SHORTLY AFTER ARRIVING in New York to cover President Nixon's Veterans Day motorcade through Westchester County, I went to the Hotel Roosevelt Headquarters of the New York Committee to Re-Elect the President to pick up my credentials from the Secret Service. Being a student newsman, and thus twice damned as far as the Nixon people were concerned, I had some trouble getting a press card; I passed the time wandering around the NYCREEP headquarters.
Most of the objects that fill a campaign headquarters are forgotten in an instant: promotional broadsides; banks of telephones; litterature tables; ugly furniture and carpeting. A campaign headquarters has a momentary and purely functional existence, and this is reflected in its furnishings. Like a newsroom, a campaign headquarters is supposed to look as raunchy as the people who inhabit it.
So I was surprised to see a brightly-colored, semi-profound epigram affixed to the wall next to the desk of Nixon press aide Maxine Paul. The epigram, lettered in the style of Sister Corrita, read: Do Not Cry Because The Sun Has Gone, For Your Tears Will Blind You To The Stars.
Since my visit to New York, I have tried to reflect on the meaning and conduct of the Nixon Presidential campaign. I have tried to consider the physical reality of Nixon's re-election machine: it is lavish with money and frugal with words; it is confident and professional; it is capable of appearing magnanimous, welcoming Democratic defectors. But most of all the Nixon campaign is elusive, as if it were guarding the darkest secrets, which in fact, it probably is.
In many ways, the Nixon campaign is not really a campaign at all. Nixon rarely leaves Washington, and when he does he is the President and not a candidate for President. Nixon does not debate the issues; he does not even seem to recognize that he is running opposed. This unperturbable Presidential posture seems to be a deliberate gesture of contempt for the old-fashioned idea that a person in public office should have to stand before the voters and explain himself.
But whatever the Nixon campaign is, it seems to be working, for Candidate Nixon has successfully avoided any discussion of the nature of his 1972 appeal to the people or of his proposed policies. Indeed, everything Nixon does seems to be calculated to convince people of the inevitability of his second term; and a voter who is not willing to concede Nixon's election as a foregone conclusion--who stubbornly insists on knowing what wool it is that Nixon is pulling over our eyes--must search for clues.
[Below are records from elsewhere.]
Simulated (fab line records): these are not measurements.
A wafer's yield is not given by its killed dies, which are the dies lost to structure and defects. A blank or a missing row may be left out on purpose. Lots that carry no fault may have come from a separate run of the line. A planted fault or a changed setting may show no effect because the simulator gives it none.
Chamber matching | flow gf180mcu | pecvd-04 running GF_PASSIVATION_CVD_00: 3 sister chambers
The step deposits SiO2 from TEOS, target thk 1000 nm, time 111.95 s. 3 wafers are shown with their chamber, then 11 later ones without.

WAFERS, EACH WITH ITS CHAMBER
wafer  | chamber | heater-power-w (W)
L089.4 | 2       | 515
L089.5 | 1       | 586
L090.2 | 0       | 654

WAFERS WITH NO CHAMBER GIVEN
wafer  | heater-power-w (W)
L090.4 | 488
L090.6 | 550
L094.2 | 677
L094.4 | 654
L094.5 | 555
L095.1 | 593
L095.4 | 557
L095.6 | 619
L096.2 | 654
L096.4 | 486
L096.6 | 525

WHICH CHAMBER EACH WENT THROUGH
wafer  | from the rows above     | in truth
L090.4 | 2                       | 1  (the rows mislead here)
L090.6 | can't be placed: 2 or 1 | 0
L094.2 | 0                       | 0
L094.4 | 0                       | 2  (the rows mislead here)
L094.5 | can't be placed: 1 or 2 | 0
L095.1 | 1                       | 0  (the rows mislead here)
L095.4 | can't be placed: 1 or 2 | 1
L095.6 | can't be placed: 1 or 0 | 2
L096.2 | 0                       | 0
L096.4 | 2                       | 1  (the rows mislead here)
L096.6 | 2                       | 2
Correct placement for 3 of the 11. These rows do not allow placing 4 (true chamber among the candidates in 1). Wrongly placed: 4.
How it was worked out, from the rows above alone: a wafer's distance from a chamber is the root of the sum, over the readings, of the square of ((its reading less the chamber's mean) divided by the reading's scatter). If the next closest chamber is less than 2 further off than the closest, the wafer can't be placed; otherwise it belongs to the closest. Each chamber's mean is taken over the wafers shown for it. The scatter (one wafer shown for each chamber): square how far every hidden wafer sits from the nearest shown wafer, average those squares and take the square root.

The best clue I have yet found to explain the nature of the Nixon campaign was scotch-taped to Maxine Paul's Hotel Roosevelt wall. Miss Paul is an intelligent woman, and we should think about her campaign-time advice: Do Not Cry Because The Sun Has Gone, For Your Tears Will Blind You To The Stars.
Voters: Don't cry for the dead Vietnamese and Americans; instead rejoice in the clever diplomacy of Henry Kissinger, brightest of the stars in the Nixon firmament. Rich Liberals: Don't kid yourselves into voting as if you really cared about blacks, Chicanos, Puerto Ricans and the rest of the poor and boring of the world get smart and support a candidate who believes in ruthless sell interest and makes no bones about it. And to you timid souls who many be troubled by the disappearance of the Bill of Rights and other key sections of the Constitution Grow up Even fascism has its good points and anyway-it's a waster of time trying to fight the big boys.
The Nixon people understand better than any of us that the sun has gone. They are glad of it-it was always too bright-and because they are glad of the darkness. Nixon and his gang of moles have known best how to lead and comfort the millions of Americans who have been stumbling about trying to adjust their eyes.
VETERANS DAY WEEKEND the sun had in fact gone from New York. The city was under an overcast sky which dampened the colorful eccentricities that usually delight visitors. Manhattan seemed to be at the ends of the earth, and a look at the faces hurrying down the sidewalks suggested that in New York, personality and companionship had ceased to exist in public places--except as they had been re-invented by the younger and more adventurous city-dwellers. One re-invention of public personality that has recently swept New York is the spray-painting and magic marking of every available surface, especially subway cars, by teenage graffitists. Their calling cards are everywhere in the city, proclaiming that these teenagers may be crazy, but they are surviving: Junior 151; Mouse 162; Super Kool.
Harry J. O'Donnell is Communications Director for the New York Committee to Re-elect the President, and as far as he is concerned, Junior 151, Super Kool and most of the rest of New York are too poor and screwed-up to qualify as potential Nixon voters. But confident that the President will carry Long Island and upstate New York by a huge margin, O'Donnell is willing to let McGovern have New York City. "All we want to do is hold McGovern to a 400,000 vote plurality in New York City," O'Donnell told me. "But," he said puckishly, "if we do carry the city, I won't demand a recount."
Although he is doubtless an honest fellow, it is not hard to imagine O'Donnell stuffing ballot boxes in Queens or Staten Island. He is an overweight white-faced Irishman, and he is so rosy about the prospects of his candidate that in conversations he assumes a fatherly manner, releasing bits of information between pitches of the World Series game on television. In any other year, you would take O'Donnell for a Democrat.
But not in 1972. Despite the fact that Nixon lost the state by 370,000 votes in 1968, New York Republicans are so confident this year that they have allowed themselves the ultimate gesture of political arrogance: a battle against overconfidence within the organization. R. Burdell Bixby, New York State Campaign Director, has ordered that the following blood-curdling message be prominantly displayed in the Hotel Roosevelt headquarters: I hope the Nixon people do to George McGovern what the Democrats did...underestimate him. If they do that...WELL KILL THEM. --Gary Hart
Bixby was once a staffer for Thomas Dewey, the classic victim of political overconfidence, and Bixby says that he "vividly remembers" the last-minute rehersals of the 1948 election. So he is trying to whip his Republican team into a frenzy before the big game.
BUT WHO CAN GO into a frenzy for Richard Nixon? The party militants at the Hotel Roosevelt look sleepy, and spend their time watching television. Even the youth volunteers--hustling political careers for themselves--look embarassed as they search for odd jobs to do, especially one young man who paced the lobby with an unused guitar hanging from his neck. He looked like a lost survivor of the 1960s, trying desperately to adjust to the new order.